Reporting from the White House, Andrew Beatty also noted that the Obama administration said it would be “both destabilizing and counterproductive” if Russia has begun military operations in Syria.
Images of aircraft similar to Russia’s Yakovlev jets above the Syrian territory triggered speculation that Moscow was preparing to launch airstrikes against some of ISIS targets.
However, the Kremlin then dismissed reports that Russian aircraft was taking part in airstrikes against the terrorist group.
Russian President Vladimir Putin’s spokesman Dmitry Peskov said “one shouldn’t believe these reports” when looked at the images.
However, the White House has already taken note and said it is ‘closely monitoring’ reports of Russia entering the Syrian Civil War.
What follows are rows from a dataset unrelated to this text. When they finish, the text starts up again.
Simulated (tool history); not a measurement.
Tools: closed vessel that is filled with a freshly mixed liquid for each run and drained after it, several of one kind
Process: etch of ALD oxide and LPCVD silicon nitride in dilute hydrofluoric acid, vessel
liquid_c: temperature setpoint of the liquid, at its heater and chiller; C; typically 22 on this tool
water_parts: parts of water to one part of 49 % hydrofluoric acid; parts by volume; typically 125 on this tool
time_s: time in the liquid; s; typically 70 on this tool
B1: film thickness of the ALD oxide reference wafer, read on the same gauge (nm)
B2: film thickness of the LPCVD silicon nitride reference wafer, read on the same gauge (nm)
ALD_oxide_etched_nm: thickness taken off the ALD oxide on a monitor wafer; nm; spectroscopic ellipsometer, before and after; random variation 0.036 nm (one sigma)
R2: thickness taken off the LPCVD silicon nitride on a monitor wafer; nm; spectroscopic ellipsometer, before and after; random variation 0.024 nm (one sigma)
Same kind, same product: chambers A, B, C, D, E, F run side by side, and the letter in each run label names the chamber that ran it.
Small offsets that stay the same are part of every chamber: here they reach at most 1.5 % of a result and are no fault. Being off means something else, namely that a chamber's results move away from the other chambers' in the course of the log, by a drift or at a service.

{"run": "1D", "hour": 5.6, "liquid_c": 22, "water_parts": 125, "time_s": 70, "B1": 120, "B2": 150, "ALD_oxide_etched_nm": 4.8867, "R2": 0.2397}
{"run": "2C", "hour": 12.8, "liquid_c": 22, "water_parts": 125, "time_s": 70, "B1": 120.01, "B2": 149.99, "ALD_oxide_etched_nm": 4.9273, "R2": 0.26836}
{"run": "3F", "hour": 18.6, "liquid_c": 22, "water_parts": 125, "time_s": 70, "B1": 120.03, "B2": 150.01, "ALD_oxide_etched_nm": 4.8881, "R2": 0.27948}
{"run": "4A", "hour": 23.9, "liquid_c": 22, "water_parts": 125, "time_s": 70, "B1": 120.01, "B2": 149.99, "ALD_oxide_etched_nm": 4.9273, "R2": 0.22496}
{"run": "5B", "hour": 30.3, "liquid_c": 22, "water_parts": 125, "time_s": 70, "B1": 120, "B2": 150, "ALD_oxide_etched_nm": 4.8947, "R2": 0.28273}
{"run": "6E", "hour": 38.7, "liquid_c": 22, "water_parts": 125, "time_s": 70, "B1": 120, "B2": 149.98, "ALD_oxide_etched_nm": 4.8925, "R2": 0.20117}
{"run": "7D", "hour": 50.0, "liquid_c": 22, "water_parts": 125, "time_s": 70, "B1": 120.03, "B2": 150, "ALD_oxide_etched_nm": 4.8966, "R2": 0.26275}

“We are aware of reports that Russia may have deployed military personnel and aircraft to Syria, and we are monitoring those reports quite closely,” White House spokesman Josh Earnest said.
Russia dismisses reports of its aircraft being in Syria
Wednesday’s attack carried out by ISIS at the Russian military base in the Caucasus region, a volatile predominately-Muslim area, was the first attack by the jihadist regime against Russia’s military. However, no one got hurt as a result of the car bomb attack.
There have been numerous indications that ISIS is looking for ways to grow its influence in the region with the help of social media as well as the recently launched Furat Media channel, which broadcasts in the Russian language.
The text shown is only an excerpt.